Monday, February 04, 2008

Revolution and reformation

I guess the link between evangelism and discipleship, or, better put, what to do with new Christians after they're saved has been a problem since Acts. Too often i've been involved when the approach has either been 'well, you were saved by grace but now you need to do this stuff', or people have ended up thinking 'i'm not saved by anything i do, so it doesn't matter if i live in the same way now that i used to'. Both with some obvious glorious truth applied in a horrible way.

And this is a serious business. Luke tells us:

When a strong man, fully armed, guards his own house, his possessions are safe. But when someone stronger attacks and overpowers him, he takes away the armor in which the man trusted and divides up the spoils.

"He who is not with me is against me, and he who does not gather with me, scatters

"When an evil spirit comes out of a man, it goes through arid places seeking rest and does not find it. Then it says, 'I will return to the house I left.' When it arrives, it finds the house swept clean and put in order. Then it goes and takes seven other spirits more wicked than itself, and they go in and live there. And the final condition of that man is worse than the first."

The devil here is depicted as a strong man, someone who can look after himself and doesn't have too many worries about secutiry. His house is his domain, and he rules it without opposition. And yet, when a stronger man comes, the first man is disarmed. Suddennly his arnmour is useless to him, and he has no defence. he was been overthrown. Revolution has come to his house. This is the work that Christ has accomplished on the cross. He has disarmed the strong man, by his death and ressurection, he has overthrown the devils rule in the hearts of many, and rules there. Revolution has come.

But revolution on it's own is not enough. It's not just enough to have the devil overthrown. Our previous passion for the evil one must be replaced with an ardour for our new King, for our savior, the One who has overthrown. Look at the next paragraph. The evil spirits leave the house and can not find rest. So he returns. And what does he find? Not a fortress of love for the new ruler of the house, not a well defended refuge built at the foot of calvary, but instead a house 'swpt clean and out in order'. A house no longer under the devastating rule of the devil, but not aflame with anything else. Just well swept and put in order. Like a show home.

So what happnes? The enemy returns to the house, and the state of it is worse than before. Seven times worse. There was no defence, no home was made for the new King, no preparation made for the hardships to come. On the outside the house looked ok, but it was empty and void. A sitting target.

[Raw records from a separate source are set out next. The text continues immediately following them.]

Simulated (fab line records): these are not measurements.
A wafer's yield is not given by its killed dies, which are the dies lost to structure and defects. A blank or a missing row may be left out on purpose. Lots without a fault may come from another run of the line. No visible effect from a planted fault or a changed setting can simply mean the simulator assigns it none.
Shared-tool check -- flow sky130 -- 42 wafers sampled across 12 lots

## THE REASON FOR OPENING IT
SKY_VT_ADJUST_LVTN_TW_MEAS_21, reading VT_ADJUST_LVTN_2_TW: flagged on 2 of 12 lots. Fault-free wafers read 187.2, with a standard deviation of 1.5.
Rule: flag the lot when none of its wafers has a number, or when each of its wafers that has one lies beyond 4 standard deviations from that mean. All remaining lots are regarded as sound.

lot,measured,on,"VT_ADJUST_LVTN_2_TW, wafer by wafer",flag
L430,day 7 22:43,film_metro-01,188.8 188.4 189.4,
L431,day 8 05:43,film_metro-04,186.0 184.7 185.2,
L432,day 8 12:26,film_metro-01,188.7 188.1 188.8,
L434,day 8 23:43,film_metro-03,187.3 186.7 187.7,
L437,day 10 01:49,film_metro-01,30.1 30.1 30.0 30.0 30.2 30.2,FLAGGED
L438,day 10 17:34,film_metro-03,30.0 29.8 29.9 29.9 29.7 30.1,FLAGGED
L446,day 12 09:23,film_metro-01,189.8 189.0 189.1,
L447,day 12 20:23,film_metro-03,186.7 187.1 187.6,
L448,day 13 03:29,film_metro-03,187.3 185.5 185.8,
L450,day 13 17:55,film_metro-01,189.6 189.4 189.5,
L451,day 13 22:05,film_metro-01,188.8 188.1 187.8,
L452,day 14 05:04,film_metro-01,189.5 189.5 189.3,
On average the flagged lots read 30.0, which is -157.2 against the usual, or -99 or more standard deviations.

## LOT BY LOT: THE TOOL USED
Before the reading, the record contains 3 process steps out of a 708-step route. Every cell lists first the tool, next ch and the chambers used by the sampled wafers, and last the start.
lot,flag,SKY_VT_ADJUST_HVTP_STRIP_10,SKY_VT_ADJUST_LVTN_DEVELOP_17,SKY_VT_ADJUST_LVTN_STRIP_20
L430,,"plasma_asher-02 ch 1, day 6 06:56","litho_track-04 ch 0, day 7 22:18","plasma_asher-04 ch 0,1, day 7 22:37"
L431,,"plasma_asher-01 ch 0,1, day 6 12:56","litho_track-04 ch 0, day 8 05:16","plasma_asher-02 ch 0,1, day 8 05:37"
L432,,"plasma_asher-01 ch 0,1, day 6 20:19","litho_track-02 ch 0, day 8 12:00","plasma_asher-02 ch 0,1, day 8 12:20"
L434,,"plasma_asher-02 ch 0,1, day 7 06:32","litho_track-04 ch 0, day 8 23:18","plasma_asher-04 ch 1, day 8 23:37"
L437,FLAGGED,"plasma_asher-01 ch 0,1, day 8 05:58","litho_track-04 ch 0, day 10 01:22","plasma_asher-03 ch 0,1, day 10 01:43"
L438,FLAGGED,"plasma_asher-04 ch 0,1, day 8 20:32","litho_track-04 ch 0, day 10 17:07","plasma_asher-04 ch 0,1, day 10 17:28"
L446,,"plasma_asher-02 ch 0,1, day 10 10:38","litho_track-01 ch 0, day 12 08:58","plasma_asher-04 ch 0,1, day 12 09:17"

Our love must be replaced, we must fall for and commit to Jesus wholeheartedly, and more importantly than that, we must make sure that the people that respond to the Gospel in mission week season experience not only revolution, as one king is overthrown for the real King, but also reformation, as the affection and dedication for one king is replaced by affection and dedication for the real King. This is an impossible taks, which is why 2 Corinthians 3:17-4:6 is one of my favourite and most encouraging passages of scripture. We can't make the light shine, God does. Whats our part? preaching the Gospel. Not just to the unsaved but, since the Gospel is God's appointed means of salvation and sanctification, we teach new converts too. And people who have been Christians all their lives. And ourselves. Then, when this light shines brighter than any other Christians will understand why 'don't sleep around' is not a proscription but a prescription. Not something to steal life away, but to impart life and joy. Then we will see not just converts but disciples, people ready to give their all for thier new, revolutionising, reforming, saving, mission enabling King.